Thus an almost universal trait of the religious temperament is in its delight in beauty. Sometimes it is repressed by an irreligious asceticism or narrowed and stunted by a literal and external faith. But when the religious man is left free, it is appropriate to his genius that he finds the world full of a high pleasure crowded with sound, color, fragrance, form, in which he takes exquisite delight. There is, in short, a serene and poetic naturalism, loosely called “nature-worship,” which is keenly felt by both saints and sinners. All it needs for its consecration and perfection is to help men to see that this naturalism is vital and precious because, as a matter of fact, it is something more than naturalism, and more than pleasure objectified.
Recall, for instance, the splendors of the external world and that best season of our climate, the long, slow-breathing autumn. What high pleasure we take in those hushed days of mid-November in the soft brown turf of the uplands, the fragrant smell of mellow earth and burning leaves, the purple haze that dims and magnifies the quiescent hills. Who is not strangely moved by that profound and brooding peace into which Nature then gathers up the multitudinous strivings, the myriad activities of her life? Who does not love to lie, in those slow-waning days upon the sands which hold within their golden cup the murmuring and dreaming sea? The very amplitude of the natural world, its far-flung grace and loveliness, spread out in rolling moor and winding stream and stately forest marching up the mountain-side, subdues and elevates the spirit of a man.
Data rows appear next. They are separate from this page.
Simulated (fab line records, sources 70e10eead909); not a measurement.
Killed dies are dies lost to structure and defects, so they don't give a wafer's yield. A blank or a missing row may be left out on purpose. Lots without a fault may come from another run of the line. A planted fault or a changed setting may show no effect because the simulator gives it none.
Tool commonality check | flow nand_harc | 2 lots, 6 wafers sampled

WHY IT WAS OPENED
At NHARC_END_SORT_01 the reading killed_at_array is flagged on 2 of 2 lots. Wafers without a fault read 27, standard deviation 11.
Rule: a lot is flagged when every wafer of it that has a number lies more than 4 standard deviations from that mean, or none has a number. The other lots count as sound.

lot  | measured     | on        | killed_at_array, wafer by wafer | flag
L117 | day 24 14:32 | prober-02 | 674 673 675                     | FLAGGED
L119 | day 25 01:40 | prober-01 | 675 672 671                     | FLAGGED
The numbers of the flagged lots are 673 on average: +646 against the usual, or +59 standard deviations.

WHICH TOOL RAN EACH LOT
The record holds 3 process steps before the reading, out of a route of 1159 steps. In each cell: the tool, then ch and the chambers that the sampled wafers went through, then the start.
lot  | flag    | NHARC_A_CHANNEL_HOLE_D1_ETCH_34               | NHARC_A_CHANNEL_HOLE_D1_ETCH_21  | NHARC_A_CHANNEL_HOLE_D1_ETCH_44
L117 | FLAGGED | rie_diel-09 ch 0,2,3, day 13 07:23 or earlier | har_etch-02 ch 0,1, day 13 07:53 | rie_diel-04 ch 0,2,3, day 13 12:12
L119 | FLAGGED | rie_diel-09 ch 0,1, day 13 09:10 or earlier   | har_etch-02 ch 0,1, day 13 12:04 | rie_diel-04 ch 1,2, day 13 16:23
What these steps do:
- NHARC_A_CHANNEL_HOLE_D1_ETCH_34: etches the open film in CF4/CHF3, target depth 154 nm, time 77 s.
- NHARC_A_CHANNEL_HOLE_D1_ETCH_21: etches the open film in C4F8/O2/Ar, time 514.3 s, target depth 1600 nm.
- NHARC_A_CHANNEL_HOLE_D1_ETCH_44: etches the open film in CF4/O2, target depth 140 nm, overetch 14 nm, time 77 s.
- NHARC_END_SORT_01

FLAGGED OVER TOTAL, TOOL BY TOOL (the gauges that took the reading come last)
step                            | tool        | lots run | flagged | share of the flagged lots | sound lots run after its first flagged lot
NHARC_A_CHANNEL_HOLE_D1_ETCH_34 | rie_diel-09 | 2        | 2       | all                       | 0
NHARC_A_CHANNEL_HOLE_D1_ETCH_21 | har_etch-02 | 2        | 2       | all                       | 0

Now, so it has always been and so men have always longed to be the worshipers of beauty. Therefore they have believed in a conscious and eternal Spirit behind it. Because again we know that personality is the only thing we have of absolute worth. A man cannot, therefore, worship beauty, wholly relinquish himself to its high delights, if he conceives of this majestic grace as impersonal and inanimate. For that which we worship must be greater than we. Behind it, therefore, just because it seems to us so beautiful, must be something that calls to the hidden deeps of the soul, something intimately akin to our own spirits. So man worships not nature, but the God of nature; senses an Eternal Presence behind all gracious form. For that interprets beauty and consecrates the spell of beauty over us. This gives a final meaning to what the soul perceives is an utter loveliness. This gives to beauty an eternal and cosmic significance commensurate to its charm and power. As long as men’s hearts surge, too, when the tide yearns up the beach; as long as their souls become articulate when the birds sing in the dawn, and the flowers lift themselves to the sun; so long will men believe that only from a supreme and conscious Loveliness, a joyous and a gracious Spirit could have come the beauty which is so intimately related to the spirit of a man.